The battle rages on! I'm struggling to define "agnostic computing" and am unsure if the currently accepted general definition that agnostic computing is hardware and software designed to be compatible with multiple systems, or non-specific or dependent, is enough for me.
There actually are no hit results for "agonstic computing"
in Google. Only very similar concepts.
Or, maybe it's too much for me.
There is "computing" or digital life in the Google, Apple, or Microsoft ecosystems. By the looser definition each one of these is agnostic -- you can live life under any umbrella while dipping into the ways and means of any of the others at any time. So, sure, they are technically agnostic platforms, but attempting to live digital life agnostically under each of them means fighting their insistent ecosystem-specific feature set.

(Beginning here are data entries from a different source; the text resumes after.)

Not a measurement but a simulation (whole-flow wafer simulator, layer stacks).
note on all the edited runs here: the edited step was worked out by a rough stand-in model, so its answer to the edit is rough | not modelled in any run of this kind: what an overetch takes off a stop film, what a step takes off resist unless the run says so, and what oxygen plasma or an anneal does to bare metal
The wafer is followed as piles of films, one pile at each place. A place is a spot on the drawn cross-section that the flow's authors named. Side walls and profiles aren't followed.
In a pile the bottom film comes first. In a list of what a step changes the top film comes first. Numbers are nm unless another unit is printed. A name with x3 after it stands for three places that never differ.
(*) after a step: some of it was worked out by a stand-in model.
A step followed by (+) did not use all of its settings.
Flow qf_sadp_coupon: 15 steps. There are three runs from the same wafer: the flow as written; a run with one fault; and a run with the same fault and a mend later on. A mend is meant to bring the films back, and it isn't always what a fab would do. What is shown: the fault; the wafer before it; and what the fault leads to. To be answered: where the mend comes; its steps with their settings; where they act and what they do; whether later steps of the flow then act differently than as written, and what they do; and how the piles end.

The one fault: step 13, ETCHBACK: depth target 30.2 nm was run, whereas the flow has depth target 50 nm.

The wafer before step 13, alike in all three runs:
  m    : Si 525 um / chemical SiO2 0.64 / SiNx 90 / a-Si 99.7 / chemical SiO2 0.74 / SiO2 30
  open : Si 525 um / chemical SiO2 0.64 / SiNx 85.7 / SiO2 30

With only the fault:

Under a stricter definition, agnostic computing is to be using applications or approaching digital life using tools which focus on their baseline service without attempting to branch the user experience into other disparate services and functions that they operate. A clear example would be between photo sharing/storing services Google Photos and Photobucket. Both are designed to be a place where you upload pictures and share them, but Google of course requires your indoctrination into the Google ecosystem and is allowing you to use its service with the underlying drive to get you using GMAIL, Contacts, Google Drive, etc., etc. at all times. Photobucket by contrast is focused on its core service offering and thus leaves you feeling completely free as you go about your serious digital distribution work.
There are really countless examples like the Google Photos/Photobucket comparison and it really makes me wonder how far a person could enforce the philosophy on today's user and enterprise platforms. Or, for that matter, would it even be worth it to try.